2025 Book Review #34 – The New Roman Empire: A History of Byzantium, by Anthony Kaldellis

I have an aspiration to read one work of history or otherwise intellectually virtuous nonfiction every month. I have fallen a bit off of that, entirely and specifically because of this book in particular – at over 900 pages of densely packed texted supported by a couple hundred more of glossaries, tables, photographs, maps and citations, this is more intellectually weighty than anything else I’ve read all year. Possibly combined.
Anthony Kaldellis is a leading academic historian of the Eastern Roman Empire, who is both horrifyingly productive writing journal articles and monographs and (how I know him) runs his own and appears on many, many other podcasts. This is a project he was talking about for some time, a comprehensive introductory survey of the history of the Eastern Roman Empire, from the Constantine founding his New Rome on the Bosporus to the Ottoman Conquest a millennium later. The narrative is largely political, but whenever the surviving sources permit it snapshots of social and economic relationships and digressions into cultural history appear as well. As that survey, it is wholly successful – obviously there are limits to how much depth any particular area can be treated (even with a 4-digit page count, covering a millenium across half the Mediterranean basin requires some harsh prioritization), but everything is at least touched on, and every era is treated with interest and depth. While hardly light reading, the book really doesn’t require any familiarity with the subject or (thankfully) the existing academic discourse around it. I doubt it’s going to be pleasure reading for most people, but it seems ideal as, say, a reference text for an undergraduate course or similar.

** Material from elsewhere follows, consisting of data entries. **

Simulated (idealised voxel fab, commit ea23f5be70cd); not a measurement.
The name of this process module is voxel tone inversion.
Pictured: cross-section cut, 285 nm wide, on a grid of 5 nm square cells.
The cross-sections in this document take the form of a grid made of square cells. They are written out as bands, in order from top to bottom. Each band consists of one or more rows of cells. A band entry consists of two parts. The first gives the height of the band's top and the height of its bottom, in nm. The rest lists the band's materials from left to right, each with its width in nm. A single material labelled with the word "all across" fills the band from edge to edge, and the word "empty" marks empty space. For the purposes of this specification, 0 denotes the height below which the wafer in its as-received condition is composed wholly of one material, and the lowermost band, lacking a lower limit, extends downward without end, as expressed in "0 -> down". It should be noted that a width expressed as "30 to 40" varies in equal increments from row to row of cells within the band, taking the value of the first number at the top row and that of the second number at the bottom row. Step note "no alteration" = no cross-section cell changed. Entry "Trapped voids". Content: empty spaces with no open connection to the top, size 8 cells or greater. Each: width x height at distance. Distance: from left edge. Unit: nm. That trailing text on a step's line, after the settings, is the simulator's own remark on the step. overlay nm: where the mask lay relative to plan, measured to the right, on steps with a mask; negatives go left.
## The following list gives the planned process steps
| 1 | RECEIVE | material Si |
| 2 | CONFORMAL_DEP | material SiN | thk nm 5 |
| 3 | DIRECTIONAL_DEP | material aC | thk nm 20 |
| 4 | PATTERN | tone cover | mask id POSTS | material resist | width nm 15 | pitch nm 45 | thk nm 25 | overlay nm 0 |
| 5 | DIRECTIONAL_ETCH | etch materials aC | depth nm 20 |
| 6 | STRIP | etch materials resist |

The main way that Kaldellis manages to fit the entire history of the Eastern Roman (not Byzantine, he’s very emphatic about this) into a single volume is with a bit of sleight of hand that is also one of his main theses – that for the vast majority of its history, the politics of the Empire and of the city of Constantinople are functionally interchangeable. To understand the pressures and politics of Court and City is to have an excellent model for predicting and deciphering imperial politics, and to understand the laws and policies of the imperial government knowledge the state of things in the City is irreplaceable. Far more than any peer state it ever encounters, the Empire has a centralized, centrally-focused political and military elite, and a coherent and deeply felt popular conception among its subjects that they were Roman and the heart of the state was Constantinople. Kaldellis reiterates again and again that for most of its history, for most of its subjects, it was closer to a modern nation-state than an empire in the traditionally understood sense. There was a Roman identity and a sense of Roman patriotism that left people willing to pay taxes and follow laws in good times and fight and die in bad ways, almost until the very end.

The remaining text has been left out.